質問

I (think) I understand that I can use git rev-parse to determine the SHA of the current commit on any of my local Git branches, including those that begin with remotes/...; but I gather that this will not reflect the state at remote repositories corresponding to the latter unless I first git fetch. Is that correct? Is

git fetch origin master
git rev-parse remotes/origin/master

the correct idiom for determining the SHA of the current commit on a remote branch? Are there side effects to performing the fetch that make this overdone? Is there another way?

役に立ちましたか?

解決 2

You are correct. Unlike tools like SVN, Git only stores and uses information locally.

If you want to see the very latest activity that may have been performed on a remote repo you can either:

  1. git fetch
  2. Remotely browse the repo, if the owner has enabled it.

Running git fetch regularly may not be a problem depending on you network etc. However, even with SVN, most people don't care about other commits until they themselves are ready to commit so having your repo updated every 60s is probably overkill.

Git users often commit and push their feature branch and so also don't care about other branches until integration time, which might be later and done in a different repo.

You need to make a choice that makes sense for your workflow and setup. However if you are migrating from a centralised model (such as SVN) don't be afraid to let go and try something more "Git'sh" for a time :-)

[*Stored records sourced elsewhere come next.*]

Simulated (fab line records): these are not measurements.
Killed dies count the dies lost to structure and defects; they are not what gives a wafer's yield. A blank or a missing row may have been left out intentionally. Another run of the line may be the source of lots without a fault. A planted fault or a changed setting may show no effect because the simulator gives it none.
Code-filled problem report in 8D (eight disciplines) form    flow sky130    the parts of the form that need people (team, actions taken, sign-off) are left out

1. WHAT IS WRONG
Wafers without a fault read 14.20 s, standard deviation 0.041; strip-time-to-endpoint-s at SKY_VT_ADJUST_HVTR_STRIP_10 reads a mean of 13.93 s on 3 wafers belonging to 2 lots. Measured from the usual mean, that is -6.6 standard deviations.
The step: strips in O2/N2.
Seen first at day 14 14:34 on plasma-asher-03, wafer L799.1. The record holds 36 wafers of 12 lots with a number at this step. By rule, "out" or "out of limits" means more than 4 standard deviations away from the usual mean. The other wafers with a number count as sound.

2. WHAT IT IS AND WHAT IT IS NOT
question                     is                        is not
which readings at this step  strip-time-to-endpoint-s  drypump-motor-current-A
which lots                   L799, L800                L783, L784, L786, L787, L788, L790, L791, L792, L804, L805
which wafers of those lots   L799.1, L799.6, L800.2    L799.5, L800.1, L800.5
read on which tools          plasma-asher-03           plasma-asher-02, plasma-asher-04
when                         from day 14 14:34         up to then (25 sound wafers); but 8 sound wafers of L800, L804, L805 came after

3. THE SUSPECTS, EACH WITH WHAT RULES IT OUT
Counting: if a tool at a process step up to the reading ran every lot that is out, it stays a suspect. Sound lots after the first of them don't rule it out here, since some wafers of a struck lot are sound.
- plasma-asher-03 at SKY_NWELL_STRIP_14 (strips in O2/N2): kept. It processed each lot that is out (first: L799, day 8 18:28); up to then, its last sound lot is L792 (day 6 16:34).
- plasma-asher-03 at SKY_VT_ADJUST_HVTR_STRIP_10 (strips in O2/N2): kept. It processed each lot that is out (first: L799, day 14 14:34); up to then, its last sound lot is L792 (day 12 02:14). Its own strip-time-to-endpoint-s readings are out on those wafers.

With regard to remote browsing. Git comes with a subcommand called instaweb git instaweb --help that will be able to serve repo info via browser

他のヒント

git ls-remote origin master would also give you the sha of origin/master without actually performing a fetch (it won't download any objects or update anything in refs/remotes) but it's not part of any ordinary git workflow, probably because a sha isn't very useful without the commit that it refers to.